In the week 2 exercise, X has shape (12288,209) and as A,Y are row matrix there shape is (1,209). so shape of (A-Y).T is (209,1). Matrix multiplication of (12288,209) and (209,1) will give a matrix of size (12288,1).
So basically, np.dot(X,(A-Y).T) has shape (12288,1). We are dividing this by m which is 209. how does it make sense? I am also facing error about dw shape.
The dividing by 209 is just because we are averaging the gradients over the gradients on the individual samples. The gradient of the average is the average of the gradients, right? But that doesn’t involve any shape issues since \frac {1}{209} is a scalar.

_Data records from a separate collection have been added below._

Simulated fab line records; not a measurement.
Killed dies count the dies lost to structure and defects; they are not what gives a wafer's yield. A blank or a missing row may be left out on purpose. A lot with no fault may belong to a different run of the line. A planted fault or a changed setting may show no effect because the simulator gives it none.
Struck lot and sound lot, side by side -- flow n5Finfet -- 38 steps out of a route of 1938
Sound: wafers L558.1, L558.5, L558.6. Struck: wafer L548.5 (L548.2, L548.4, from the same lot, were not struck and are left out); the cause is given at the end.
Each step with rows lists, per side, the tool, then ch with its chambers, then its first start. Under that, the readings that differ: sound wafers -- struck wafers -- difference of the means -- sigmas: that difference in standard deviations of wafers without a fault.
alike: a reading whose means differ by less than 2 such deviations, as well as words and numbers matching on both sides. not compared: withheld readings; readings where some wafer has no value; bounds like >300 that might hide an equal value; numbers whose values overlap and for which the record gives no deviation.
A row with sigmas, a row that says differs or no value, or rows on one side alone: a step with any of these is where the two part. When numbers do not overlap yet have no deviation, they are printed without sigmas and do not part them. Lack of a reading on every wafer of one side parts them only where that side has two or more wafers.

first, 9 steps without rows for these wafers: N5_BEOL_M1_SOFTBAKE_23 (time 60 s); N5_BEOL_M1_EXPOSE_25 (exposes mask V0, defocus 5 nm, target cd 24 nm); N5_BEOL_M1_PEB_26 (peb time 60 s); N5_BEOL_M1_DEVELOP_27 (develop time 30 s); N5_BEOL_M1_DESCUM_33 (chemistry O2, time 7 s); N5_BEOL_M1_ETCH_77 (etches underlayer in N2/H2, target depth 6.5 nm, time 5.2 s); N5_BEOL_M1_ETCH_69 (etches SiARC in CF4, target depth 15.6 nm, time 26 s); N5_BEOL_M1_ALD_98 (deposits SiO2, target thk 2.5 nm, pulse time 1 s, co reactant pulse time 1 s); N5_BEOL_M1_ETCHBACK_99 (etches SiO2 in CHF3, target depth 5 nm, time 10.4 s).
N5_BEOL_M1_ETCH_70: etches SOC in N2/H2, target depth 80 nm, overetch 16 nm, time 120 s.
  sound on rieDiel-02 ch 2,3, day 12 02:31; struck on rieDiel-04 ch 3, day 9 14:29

So what is the shape issue you are getting? Please show us the actual error trace. Without seeing anything, my guess is that you’ve made one of the common mistakes of using global variables or assuming that the dimensions of all inputs are the same. The test cases here may very well not use 12288 features, for example. We always strive to write general code that works with any sizes of inputs.
Your understanding of the matrix shapes is correct. What is the error related to the shape of dw
?
If you get an error related to the shape of dw
, it may be because the test case code expects dw
to be a column vector with a shape (2, 1), assert grads["dw"].shape == (2, 1)
, instead of dw
being a vector (2,) (a vector of gradients for each weight).